Keep Your Social Media Conversion Strategy In Check and Bring Shoppers to The Shelf
/The struggle is real for every brand when it comes to social media conversion and getting your audience to become your buyer. I bet you’ve faced this question many times before: “We made some fans now how do we get them to buy?” If you have landed on this page looking for a marketing magic wand that creates immediate social media conversions, you are going to be disappointed.
Social media is a powerful marketing channel if harnessed and executed correctly, but it is also typically the most mismanaged and undervalued channel in a marketer’s bag of tricks. Overlooking the power of social media for sales conversion is one of the biggest mistakes made by brands, as it’s one of the easiest ways to build a trusted relationship with your consumers early in the sales funnel.

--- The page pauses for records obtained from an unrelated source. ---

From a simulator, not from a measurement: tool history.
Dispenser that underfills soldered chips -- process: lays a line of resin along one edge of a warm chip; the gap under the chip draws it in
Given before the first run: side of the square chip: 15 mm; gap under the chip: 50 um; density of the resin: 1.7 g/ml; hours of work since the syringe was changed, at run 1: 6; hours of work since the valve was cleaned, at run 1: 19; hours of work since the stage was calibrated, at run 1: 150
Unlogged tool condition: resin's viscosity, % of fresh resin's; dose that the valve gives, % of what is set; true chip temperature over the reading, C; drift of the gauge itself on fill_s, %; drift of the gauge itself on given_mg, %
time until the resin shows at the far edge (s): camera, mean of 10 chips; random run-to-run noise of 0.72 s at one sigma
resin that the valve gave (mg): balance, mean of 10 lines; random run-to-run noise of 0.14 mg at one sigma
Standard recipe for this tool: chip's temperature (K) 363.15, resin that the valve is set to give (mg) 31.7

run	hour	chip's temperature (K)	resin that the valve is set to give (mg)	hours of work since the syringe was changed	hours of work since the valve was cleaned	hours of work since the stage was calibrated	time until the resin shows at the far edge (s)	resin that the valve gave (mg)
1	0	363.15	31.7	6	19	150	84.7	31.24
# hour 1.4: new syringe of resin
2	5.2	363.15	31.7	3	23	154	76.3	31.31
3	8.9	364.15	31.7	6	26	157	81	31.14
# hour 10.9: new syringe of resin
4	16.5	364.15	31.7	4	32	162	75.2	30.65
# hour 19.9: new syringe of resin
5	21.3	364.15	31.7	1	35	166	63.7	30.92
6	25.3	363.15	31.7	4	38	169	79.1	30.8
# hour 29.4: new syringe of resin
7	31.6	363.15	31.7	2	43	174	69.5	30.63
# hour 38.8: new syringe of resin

Social media should be thought of like a salesperson — an extension of your brand, working overtime to close a deal with a new client. While the deal is rarely closed within the first encounter, your digital salesperson (social media) is creating relationships for your brand to convert prospects to buyers. Think of what you look for in a good salesperson and apply that directly to the qualities you need in your social media strategy.
Mere Exposure Effect
Social media marketing is heavily reliant on the social psychology theory of the "Mere Exposure Effect.” This is the idea that over time people will prefer something just due to long-term exposure, mainly the more you see or hear something, the more you like it. In other words, we tend to like things more when they’re familiar to us. This ability to persuade consumers via exposure is utilized in many types of marketing campaigns.
Focus Group Approach
Marketing focus groups have been around for decades and have been proven to be a handy campaign strategy tool. Strategic and purposeful social media accounts are like focus groups on steroids. Social media channels allow brands to collect information from broad and varied audiences, without having to gather a group in a room for hours to ask them questions doctored up to tell you something as simple as a preference for salty or sweet foods. Now it’s possible for brands to gather insights about their customers such as their demographics, geography, lifestyle and purchase behavior at the click of a button. The ability to get qualitative and quantitative data in real-time is invaluable.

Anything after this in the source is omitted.